Apple's MacBook Air M5 combines the new M5 chip with a fanless design, all-day battery life, and a starting price of $1,099. For the vast majority of laptop buyers, the search ends here.

A
admin

April 4, 2026 · 12 min read

MacBook Air M5 laptop open on a clean desk showing the Liquid Retina display
Review9/10

Overall Score

9
out of 10
Performance
8.7
Display
8.5
Battery
9.3
Build Quality
9.2
Value
9.1

Product Info

MacBook Air M5 (13-inch)

$1,099.00

Buy on Amazon

Affiliate link — we may earn a commission

The Best Laptop for Most People Gets Better

Every year, Apple faces the same challenge with the MacBook Air: how do you improve a laptop that already does nearly everything right? The M4 MacBook Air was an outstanding machine. The M3 before it was excellent. Going back to the M1 in 2020, the MacBook Air has been the default recommendation for anyone who asks which laptop they should buy, and every generation has reinforced that position.

The MacBook Air M5 does not reinvent the formula. It refines it. The new M5 chip brings meaningful performance improvements, particularly for AI workloads, while maintaining the silent, fanless operation and all-day battery life that define the Air experience. The design is unchanged. The ports are unchanged. The display is unchanged. And yet, the sum of the improvements makes this the best version of the best laptop for most people.

I have spent three weeks using the 13-inch MacBook Air M5 as my primary laptop, running it through everyday productivity, creative work, software development, and deliberate stress tests designed to find its limits. Here is everything that matters.

What Changed from the M4 MacBook Air

The headline change is the M5 chip. Built on TSMC's refined N3X process, the same manufacturing technology used in the M5 Pro and M5 Max chips found in the MacBook Pro, the M5 brings Apple's latest architectural improvements to the Air's fanless thermal design.

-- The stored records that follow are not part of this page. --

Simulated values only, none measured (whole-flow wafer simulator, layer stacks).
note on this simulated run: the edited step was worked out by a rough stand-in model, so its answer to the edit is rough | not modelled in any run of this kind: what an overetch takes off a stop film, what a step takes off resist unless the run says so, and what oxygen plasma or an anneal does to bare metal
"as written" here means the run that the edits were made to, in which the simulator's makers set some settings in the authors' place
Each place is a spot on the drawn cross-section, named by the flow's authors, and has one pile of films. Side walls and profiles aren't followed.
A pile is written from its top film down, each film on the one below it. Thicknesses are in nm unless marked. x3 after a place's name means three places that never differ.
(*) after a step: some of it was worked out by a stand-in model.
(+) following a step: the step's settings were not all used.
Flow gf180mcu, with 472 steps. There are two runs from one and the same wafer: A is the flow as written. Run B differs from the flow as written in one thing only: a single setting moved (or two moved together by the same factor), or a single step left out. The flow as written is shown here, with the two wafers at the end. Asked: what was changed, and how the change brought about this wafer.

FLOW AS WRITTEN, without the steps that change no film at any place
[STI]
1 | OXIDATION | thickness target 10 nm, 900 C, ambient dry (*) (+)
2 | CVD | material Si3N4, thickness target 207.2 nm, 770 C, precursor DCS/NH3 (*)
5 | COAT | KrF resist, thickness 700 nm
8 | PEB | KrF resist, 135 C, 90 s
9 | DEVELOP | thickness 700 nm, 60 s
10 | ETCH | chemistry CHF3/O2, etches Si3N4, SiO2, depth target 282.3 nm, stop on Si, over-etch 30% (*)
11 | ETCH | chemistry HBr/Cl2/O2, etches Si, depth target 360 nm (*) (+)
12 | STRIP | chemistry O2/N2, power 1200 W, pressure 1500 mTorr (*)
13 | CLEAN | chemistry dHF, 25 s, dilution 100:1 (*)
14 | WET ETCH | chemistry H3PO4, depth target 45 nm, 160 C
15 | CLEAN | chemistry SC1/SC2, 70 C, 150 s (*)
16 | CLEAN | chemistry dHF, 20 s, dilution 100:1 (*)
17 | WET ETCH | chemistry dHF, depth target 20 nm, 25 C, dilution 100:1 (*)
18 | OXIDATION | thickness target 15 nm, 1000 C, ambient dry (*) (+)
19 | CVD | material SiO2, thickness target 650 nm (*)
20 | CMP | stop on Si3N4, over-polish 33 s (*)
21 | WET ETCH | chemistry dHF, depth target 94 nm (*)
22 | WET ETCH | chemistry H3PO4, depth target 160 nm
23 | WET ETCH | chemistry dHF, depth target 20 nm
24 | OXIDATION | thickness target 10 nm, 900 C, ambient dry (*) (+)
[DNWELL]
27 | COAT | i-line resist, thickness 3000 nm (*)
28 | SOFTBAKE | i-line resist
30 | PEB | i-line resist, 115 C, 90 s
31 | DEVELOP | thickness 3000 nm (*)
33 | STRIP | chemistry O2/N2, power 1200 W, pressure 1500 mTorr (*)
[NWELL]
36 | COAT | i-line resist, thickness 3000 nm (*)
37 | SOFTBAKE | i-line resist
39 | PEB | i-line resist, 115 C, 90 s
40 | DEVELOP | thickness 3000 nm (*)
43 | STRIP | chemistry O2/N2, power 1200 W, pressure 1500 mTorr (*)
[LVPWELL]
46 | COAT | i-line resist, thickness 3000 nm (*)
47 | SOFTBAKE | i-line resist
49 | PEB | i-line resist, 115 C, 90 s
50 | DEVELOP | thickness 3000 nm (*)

The M5 in the MacBook Air features a 10-core CPU with 4 performance cores and 6 efficiency cores. This is the same core count as the M4 Air, but the cores themselves are based on Apple's newest microarchitecture, delivering approximately 14 percent higher single-core performance and 22 percent higher multi-core performance compared to the M4 in benchmarks.

The GPU has up to 10 cores, matching the M4 Air's maximum configuration. But the GPU cores in the M5 include a new Neural Accelerator in each core, which Apple claims provides over four times the peak GPU compute performance for AI and machine learning tasks compared to the M4. In traditional graphics workloads like gaming and video editing, the improvement is more modest but still measurable.

The most significant under-the-hood upgrade is memory bandwidth. The M5 delivers 153 GB/s of unified memory bandwidth, up from 120 GB/s on the M4, a 28 percent increase. This improvement affects virtually every workload that moves data through the system, from loading large files to running AI inference models locally. Both chips support up to 32GB of unified memory, with the base configuration starting at 16GB.

The Neural Engine in the M5 gets an upgrade as well, delivering faster on-device AI processing for Apple Intelligence features and third-party applications that leverage Apple's machine learning frameworks.

Beyond the chip, the list of changes is short. The M5 MacBook Air adds Wi-Fi 7 connectivity, replacing the Wi-Fi 6E support on the M4. Wi-Fi 7 supports multi-link operation, wider channels, and higher throughput, which translates to faster wireless speeds on compatible networks. The camera has been upgraded to a 12MP Center Stage camera that supports Desk View, keeping you centered in the frame during video calls and enabling the overhead camera view for demonstrating objects on your desk.

Everything else carries over from the M4. The ports remain two Thunderbolt 4 / USB4 ports, MagSafe 3 for charging, and a 3.5mm headphone jack. The display is the same Liquid Retina panel at 13.6 inches or 15.3 inches, without the ProMotion 120Hz refresh rate found on the MacBook Pro. The speaker system, keyboard, trackpad, and chassis design are all unchanged.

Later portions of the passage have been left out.